Just like the free online tactics, the paid ones allow you to deploy and measure quickly and usually test out in small batches with less cost outlay:
- Pay-per-click (AdWords)
- Social network ads (Facebook ads)
- Ads on other blogs
- Ads on other sites
- Placement in another’s ezine
- Affiliate/referral program
- Paid placement on a site
- Paid link exchange
- Blog sponsorship
- Press release
- Podcast sponsorship
- RSS advertising
Paid, Offline Marketing Tactics
Finally, we have fee-based, paid offline marketing tactics.
I feel these are the more ‘thoughtful’ tactics to use when you’ve road-tested the other tactics and have the resources to go all out.
- Radio ad
- Television ad
- Print newsletter
- Magazine ad
- Newspaper ad
- Pay-to-play speaking engagement
- Sales staff
- Business cards
- Professional associations
- Events and seminars
I’m not sure if I’m explaining this very well – it is a bit half-baked right now so I need your help articulating it.

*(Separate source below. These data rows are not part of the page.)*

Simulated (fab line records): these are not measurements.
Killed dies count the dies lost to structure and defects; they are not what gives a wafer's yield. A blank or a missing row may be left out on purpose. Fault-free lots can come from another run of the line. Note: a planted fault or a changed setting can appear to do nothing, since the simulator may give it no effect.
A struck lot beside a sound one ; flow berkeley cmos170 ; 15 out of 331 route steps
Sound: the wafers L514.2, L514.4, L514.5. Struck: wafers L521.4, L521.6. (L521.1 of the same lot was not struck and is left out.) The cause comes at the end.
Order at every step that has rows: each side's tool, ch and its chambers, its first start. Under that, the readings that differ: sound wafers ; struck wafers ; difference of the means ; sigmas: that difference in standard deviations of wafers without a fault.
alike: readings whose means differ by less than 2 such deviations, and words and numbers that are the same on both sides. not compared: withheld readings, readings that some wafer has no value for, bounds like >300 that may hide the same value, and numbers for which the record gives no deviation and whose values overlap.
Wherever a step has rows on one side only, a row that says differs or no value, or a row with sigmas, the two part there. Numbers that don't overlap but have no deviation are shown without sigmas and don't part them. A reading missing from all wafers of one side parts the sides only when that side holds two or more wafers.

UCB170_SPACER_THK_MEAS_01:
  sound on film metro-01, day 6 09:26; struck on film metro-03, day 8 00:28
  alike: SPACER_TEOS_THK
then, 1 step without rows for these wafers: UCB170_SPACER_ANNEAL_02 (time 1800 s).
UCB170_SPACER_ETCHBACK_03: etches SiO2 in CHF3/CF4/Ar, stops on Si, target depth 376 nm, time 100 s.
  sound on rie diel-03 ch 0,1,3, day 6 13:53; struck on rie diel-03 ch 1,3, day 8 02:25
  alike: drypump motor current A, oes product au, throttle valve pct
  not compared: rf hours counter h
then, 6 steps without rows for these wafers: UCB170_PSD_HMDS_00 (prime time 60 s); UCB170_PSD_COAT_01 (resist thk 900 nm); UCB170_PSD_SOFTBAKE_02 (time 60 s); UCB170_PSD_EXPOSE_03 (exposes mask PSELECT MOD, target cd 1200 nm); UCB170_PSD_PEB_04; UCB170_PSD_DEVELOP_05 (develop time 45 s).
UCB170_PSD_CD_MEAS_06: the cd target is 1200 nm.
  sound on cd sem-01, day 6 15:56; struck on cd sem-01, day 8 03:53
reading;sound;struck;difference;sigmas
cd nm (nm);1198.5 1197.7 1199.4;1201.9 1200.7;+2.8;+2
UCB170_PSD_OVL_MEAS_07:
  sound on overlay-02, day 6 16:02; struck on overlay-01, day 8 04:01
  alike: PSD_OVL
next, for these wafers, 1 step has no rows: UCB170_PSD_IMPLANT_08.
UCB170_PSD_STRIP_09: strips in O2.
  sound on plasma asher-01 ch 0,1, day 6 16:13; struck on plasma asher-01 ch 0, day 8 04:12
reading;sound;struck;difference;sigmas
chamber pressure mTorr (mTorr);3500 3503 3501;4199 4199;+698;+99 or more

What I’m trying to express is that all the content you put out in the world – whether it is offline or online, in person or in print or on the radio – all of this content ideally is focused on bringing more prospects into your orbit. The right prospects. Not a shotgun of crap traffic. All of these prospects are being targeted to your Subscribe button. After that is the courtship where we begin to cultivate and acclimate them to our expertise, products and services so when they have a problem we can solve, they come to us first to solve it – that’s the Buy button.
Another way to think of this is an ever-flowing stream of searches and requests and queries like a cool mountain creek. Can you divert the right amount of flow your way and channel it correctly?